The slogan of Buckfast tonic wine, made by Benedictine monks of Buckfast Abbey in Devon, UK, once read, “Three small glasses a day, for good health and lively blood.” Now, as the culture of consumption continues to grow out of control among the British youth, the brand has received a new unofficial slogan: “Buckfast, made by monks for drunks.”
This rather crude name (really one of many that also includes nicknames like “commotion lotion”) entails a variety of things. Buckfast, selling at a mere £5.49, could be likened to many of the less expensive brands of wine on the market here in America that, due to having a fruity taste and higher alcohol content than beer and malt beverages can provide, become popular among inexperienced younger drinkers. However, there is concern growing among experts who, upon analyzing statistics that pertain to alcohol-related violence and criminal activity, have noticed a startling consistency that links to Buckfast consumption.
The British Daily Mail reports that “research at Polmont offenders’ institution in West Lothian reveals that more than 40 per cent of those who had consumed alcohol immediately before committing their crime had been drinking Buckfast.” The report continues, “But sales of the drink… have soared to £37 million in the past five years, with Scots spending more than £50,000 a day on it.”

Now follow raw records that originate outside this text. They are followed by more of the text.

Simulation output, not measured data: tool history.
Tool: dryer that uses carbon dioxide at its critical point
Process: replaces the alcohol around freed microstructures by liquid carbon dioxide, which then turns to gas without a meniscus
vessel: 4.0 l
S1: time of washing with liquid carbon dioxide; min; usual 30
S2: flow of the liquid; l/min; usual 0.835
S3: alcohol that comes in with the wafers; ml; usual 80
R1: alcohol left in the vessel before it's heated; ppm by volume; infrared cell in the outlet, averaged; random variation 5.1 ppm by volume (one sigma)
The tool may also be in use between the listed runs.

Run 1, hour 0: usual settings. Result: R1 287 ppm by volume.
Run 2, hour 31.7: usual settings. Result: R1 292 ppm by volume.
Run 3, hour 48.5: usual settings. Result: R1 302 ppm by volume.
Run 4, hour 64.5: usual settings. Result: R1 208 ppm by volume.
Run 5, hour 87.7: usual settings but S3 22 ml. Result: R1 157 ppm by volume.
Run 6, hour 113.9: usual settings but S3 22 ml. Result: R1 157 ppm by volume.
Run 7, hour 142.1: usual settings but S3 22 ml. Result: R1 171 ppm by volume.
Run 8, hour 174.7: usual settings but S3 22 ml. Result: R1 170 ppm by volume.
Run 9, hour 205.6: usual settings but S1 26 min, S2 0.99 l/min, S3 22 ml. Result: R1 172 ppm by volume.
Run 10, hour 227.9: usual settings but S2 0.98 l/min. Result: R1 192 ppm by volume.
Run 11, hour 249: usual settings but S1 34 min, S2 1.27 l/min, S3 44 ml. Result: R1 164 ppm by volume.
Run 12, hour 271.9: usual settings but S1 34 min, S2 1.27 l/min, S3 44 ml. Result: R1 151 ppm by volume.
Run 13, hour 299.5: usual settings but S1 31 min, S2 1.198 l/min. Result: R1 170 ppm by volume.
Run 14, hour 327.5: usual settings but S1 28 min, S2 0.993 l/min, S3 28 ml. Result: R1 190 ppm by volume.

Accepted at face value, the information presented in this study seems to make an obvious association between the consumption of the Buckfast brand and crimes being committed. However, why are other important factors involved, namely the age groups of those committing the crimes, not included as well? The fault in this argument becomes far more apparent once we delve deeper into the cultural factors which, as is so often the case, aren’t being well represented.
Particularly in Scotland, Buckfast consumption is commonly associated with what is called “Ned” culture. A Ned (or “Nedette” in the feminine) entails a young adolescent of the lower working class, frequently involved with petty criminal activity, as well as “loutish behaviour, fighting, underage drinking and smoking or general anti-social behaviour.” Wikipedia also asserts that “they are often assumed to be unemployed,” hence the moderately-priced Buckfast becomes a favored beverage.
Since “Neds” are often associated with gang activity and violence in urban and countryside areas, Scotland’s “knife culture” has come into question in the past, where young gang members have been known to stab people as a way to “prove themselves” to their prospective gang (in Scotland, this act is called “chibbing”). No doubt, this kind of unruly behavior, as well as the low-income associated with members of this working class, make it easy to see why Buckfast tonic wine is so often associated with violent activities. At their website, the Daily Mail ended their article by saying “It seems some just can’t resist the lure of a bottle of Buckie,” but in reality, perhaps they could… if only there were more cost-effective alternatives to this brand. Quite simply, Buckfast is among the cheapest wines available, and with an ABV of 16%, the buzz it produces allows the best “bang for the buck,” or in this case perhaps, “pow for the pound.”
It seems wrong to try and draw parallels between consumption of a particular brand this way, with the apparent insinuation that it might be to blame for the rowdy activity and behavior of certain individuals, without first looking at similar statistics that pertain to the age groups involved in the crimes being committed in the vicinity. Therefore, the association here, correctly stated, should be one between lower-income and poverty-level adolescents, alcohol consumption, and crime; hence, the social problem that should be of greatest concern is more clearly identified. Buckfast on the other hand, as could be reasoned by virtue of its pricing, is merely the most accessible spirit to these individuals, and hence it is no more likely to contribute to violent crime than any other form of alcohol unless placed into the same circumstances.
Whether it be a gun, a baseball bat, a car, a pencil or anything else that might be used as a weapon for purposes of ill intent, alcohol is no more a weapon in and of itself than anything else; it is the intention of the individual who misuses it that should be our greatest concern.